Through a November 20 letter to Prime Minister Rukahana Rugunda, Mr Museveni said these should be in the Budget for Financial Year 2016/2017.

“These will be distributed to six million households, each receiving three hoes,” Mr Museveni said.
The hoes are meant to boost food security and incomes for small land owners, the President said. The retail price for a hoe is Shs7, 500. At Shs7, 500 per piece, 18 million hoes would cost Shs135 billion, which is 28 per cent of the Agriculture ministry’s budget for this fiscal year.

Mr Museveni’s directive comes on the heels of his pledge to allocate Shs1 trillion to the National Agricultural Advisory Services (NAADS) to buy seeds for all farmers – because, he said, there is “huge demand for seeds.”

The hoes, like the increment of the NAADS budget, are not mentioned in the NRM Manifesto, whose theme is Taking Uganda to Modernity Through Job Creation and Inclusive Development.

What NRM Manifesto says
The manifesto only talks about the transformation from peasant to modern agriculture by availing machinery for hire at affordable rates for bush clearing, ploughing, harrowing, planting and harvesting.

The provision of hoes would be a departure from the government’s pledge in 2006/07 to provide “walking tractors” that have harrowing implements to farmers groups in the parishes to use to increase agricultural production.

Mr Kassiano Wadri, a member of the Parliamentary Committee on Agriculture, told Daily Monitor yesterday that if government is genuinely interested in improving agriculture, it should abide by the Moputu Declaration – and allocate 10 per cent of the National Budget to Agriculture.

“It is the campaign heat forcing him [Mr Museveni] to make such outrageous pledges, talking about hoes when we should be talking of agricultural mechanization. We should commit ourselves to the Maputo Declaration,” Mr Wadri said.

This fiscal year, government allocated 2 per cent of the National Budget to agriculture, arguing that its priority are roads, power generation and transmission projects as well as security and defense.

So far, it is only Forum for Democratic Change presidential candidate Kizza Besigye who has promised to increase the Agriculture ministry’s allocation to 15 per cent of the National Budget.

Mr Julius Kapwepwe Mishambi, the director programs at the Uganda Debt Network, a development organisation, said Mr Museveni’s pledges should be consistent with policy regimes of the NRM, the National Development Plan and the Agricultural Sector Development Plan.

“It is not the hoes of our forefathers that agriculture needs, else we should have modernized it already. We need more money in strategic areas that unlock agriculture to modernization,” Mr Mishambi said.

However, Mr Frank Tumwebaze, the Presidency minister and former chairman of the Uganda National Farmers Federation, said this “is not a new promise.”

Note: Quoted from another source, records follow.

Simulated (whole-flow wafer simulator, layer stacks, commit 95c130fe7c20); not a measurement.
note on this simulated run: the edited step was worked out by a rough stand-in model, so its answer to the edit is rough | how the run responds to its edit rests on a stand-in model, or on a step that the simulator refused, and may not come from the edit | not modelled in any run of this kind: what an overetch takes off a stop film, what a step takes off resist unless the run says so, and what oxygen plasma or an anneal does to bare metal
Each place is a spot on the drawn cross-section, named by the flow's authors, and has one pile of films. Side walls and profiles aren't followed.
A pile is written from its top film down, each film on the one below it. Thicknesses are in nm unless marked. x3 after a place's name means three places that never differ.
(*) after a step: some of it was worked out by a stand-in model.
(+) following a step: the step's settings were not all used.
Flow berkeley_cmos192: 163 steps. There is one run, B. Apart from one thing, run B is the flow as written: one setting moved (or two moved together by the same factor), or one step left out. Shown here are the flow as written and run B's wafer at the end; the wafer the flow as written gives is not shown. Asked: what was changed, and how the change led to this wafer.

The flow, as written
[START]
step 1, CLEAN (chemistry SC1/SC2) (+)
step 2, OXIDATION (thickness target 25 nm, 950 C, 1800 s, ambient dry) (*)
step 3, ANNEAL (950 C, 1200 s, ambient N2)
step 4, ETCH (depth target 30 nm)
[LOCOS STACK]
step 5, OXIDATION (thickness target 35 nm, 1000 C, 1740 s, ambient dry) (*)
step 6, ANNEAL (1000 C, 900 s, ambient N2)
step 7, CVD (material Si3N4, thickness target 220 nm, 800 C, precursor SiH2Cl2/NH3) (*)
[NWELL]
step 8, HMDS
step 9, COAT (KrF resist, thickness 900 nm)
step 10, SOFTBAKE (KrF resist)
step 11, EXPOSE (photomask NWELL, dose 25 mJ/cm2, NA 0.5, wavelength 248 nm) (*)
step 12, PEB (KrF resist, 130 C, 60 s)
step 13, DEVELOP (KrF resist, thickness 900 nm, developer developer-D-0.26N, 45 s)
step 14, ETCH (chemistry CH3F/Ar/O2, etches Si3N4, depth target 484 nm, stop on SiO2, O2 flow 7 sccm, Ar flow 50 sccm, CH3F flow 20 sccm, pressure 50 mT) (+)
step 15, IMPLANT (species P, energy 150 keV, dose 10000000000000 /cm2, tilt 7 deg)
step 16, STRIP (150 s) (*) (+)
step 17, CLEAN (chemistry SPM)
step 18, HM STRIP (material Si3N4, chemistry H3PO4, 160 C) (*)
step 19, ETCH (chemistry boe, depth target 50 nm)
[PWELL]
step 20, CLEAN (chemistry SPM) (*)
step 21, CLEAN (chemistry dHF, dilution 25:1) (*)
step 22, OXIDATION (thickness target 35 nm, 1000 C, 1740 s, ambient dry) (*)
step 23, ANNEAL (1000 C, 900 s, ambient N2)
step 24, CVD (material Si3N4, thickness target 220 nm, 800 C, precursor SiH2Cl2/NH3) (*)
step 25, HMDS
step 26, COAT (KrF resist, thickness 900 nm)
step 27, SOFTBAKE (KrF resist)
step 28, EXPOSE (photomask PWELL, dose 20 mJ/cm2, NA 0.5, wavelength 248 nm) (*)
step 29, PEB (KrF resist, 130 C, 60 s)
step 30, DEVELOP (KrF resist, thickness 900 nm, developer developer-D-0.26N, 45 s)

“Different programes of government have been giving our farmers tools, hoes and ox–ploughs as demanded by various communities. The same applies to seeds and other inputs,” Mr Tumwebaze said.

“It is just a plan to continue supporting those communities in need, mainly those recovering from the conflict, with minimum tools of production. The model for commercial farmers is different, as articulated in our manifesto and value–addition initiatives under the Plan for modernization of Agriculture.”